Bay State Road is well known to be beautiful, but wow. Less than 200 ft. from Marciano Dining Hall, one home — or mansion, rather — seems frozen in time. A gleaming marble entryway, skyscraper ceilings, Victorian wallpaper and ornate banisters. This is luxury defined.

Actually, this is a Massachusetts Institute of Technology fraternity house. Phi Delta Theta, to be exact.

Currently, 25 of MIT’s 27 fraternity houses are in Boston — not in Cambridge with the rest of its campus. 12 of the houses are on or near Boston University soil. But why does the heart of MIT frat life beat on this side of the Charles River?

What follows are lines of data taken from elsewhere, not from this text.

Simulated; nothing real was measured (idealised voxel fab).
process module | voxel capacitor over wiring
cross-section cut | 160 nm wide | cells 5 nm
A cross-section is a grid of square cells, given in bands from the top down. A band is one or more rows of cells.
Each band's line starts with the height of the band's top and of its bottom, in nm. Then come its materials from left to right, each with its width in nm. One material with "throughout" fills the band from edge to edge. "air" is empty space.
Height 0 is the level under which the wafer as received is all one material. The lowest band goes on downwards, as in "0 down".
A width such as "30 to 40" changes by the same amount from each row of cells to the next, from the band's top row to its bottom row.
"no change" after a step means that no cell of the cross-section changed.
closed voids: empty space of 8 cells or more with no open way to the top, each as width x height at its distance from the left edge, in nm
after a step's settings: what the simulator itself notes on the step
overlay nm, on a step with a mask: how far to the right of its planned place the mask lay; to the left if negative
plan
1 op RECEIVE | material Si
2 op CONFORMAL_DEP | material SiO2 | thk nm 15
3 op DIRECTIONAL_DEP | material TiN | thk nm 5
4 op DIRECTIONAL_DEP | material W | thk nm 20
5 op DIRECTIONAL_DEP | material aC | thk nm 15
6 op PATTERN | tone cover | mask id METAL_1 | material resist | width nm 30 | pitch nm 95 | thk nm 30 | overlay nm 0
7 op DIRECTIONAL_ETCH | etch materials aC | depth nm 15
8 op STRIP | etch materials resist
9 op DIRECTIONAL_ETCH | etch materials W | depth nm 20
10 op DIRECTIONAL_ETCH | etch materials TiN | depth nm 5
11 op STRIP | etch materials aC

MIT fraternity Sigma Alpha Epsilon’s house on Bay State Road. Nearly half of MIT’s fraternity houses are on or around Boston University’s campus. HOLLY GUSTAVSEN/DFP PHOTOGRAPHER

“I just always thought it was a similar situation to BU, where we’re not supposed to have any of our own frat houses on campus,” said Sierra Robison, a sophomore at BU. “I thought maybe [MIT] had the same rule. That’s why [their fraternities are] over here.”

Robison lives in a dorm on Bay State Road, right next to the MIT chapter of fraternity Sigma Alpha Epsilon. She said in the time she’s lived next to the frat, “they haven’t been that disruptive.”

She also said the architecture of these frat houses “wowed” her more than some of their parties she had attended. Her friend, sophomore Julianna Occhipinti, agreed.

“The infrastructure in there is so beautiful,” Occhipinti said. “They have these spiral staircases, the marble entrances. They have columns.”

Sophomore Mandy Donahoe only half-agreed.

“It is so weird partying at an MIT frat because we’re like, ‘Why am I partying next to a bookshelf?’” Donahoe said.

Some of these bookshelves are centuries old and impeccably maintained, according to the New England chapter of the Victorian Society, which aims to preserve 19th century heritage. In 2016, MIT’s chapter of the Chi Phi fraternity was awarded the Victorian Society’s Preservation Award — a recognition hardly given to college fraternities — for its maintenance of the John F. Andrew Back Bay Mansion.

But 100 or so years before Robison and her friends started at BU, MIT was known as Boston Tech, and its original campus was located near Copley Square. The “hybrid technical school/applied research institute” was founded in 1861 by William Barton Rogers, according to Eric Gilliam, a research and development history specialist.

Boston Tech had no dormitories at the time, according to the MIT Interfraternity Council. Thus, frats were born.

The demand for integrated social and living communities birthed the MIT chapters of Sigma Chi, Theta Xi and Delta Psi. These newly founded fraternities built their “houses” by renting out blocks of apartments in Back Bay, firmly planting MIT’s fraternity roots in Boston.

However, the city soon became over-cultivated.

By 1900, Boston’s population swelled, and space became scarce. Boston Tech found itself unable to accommodate its growing student population.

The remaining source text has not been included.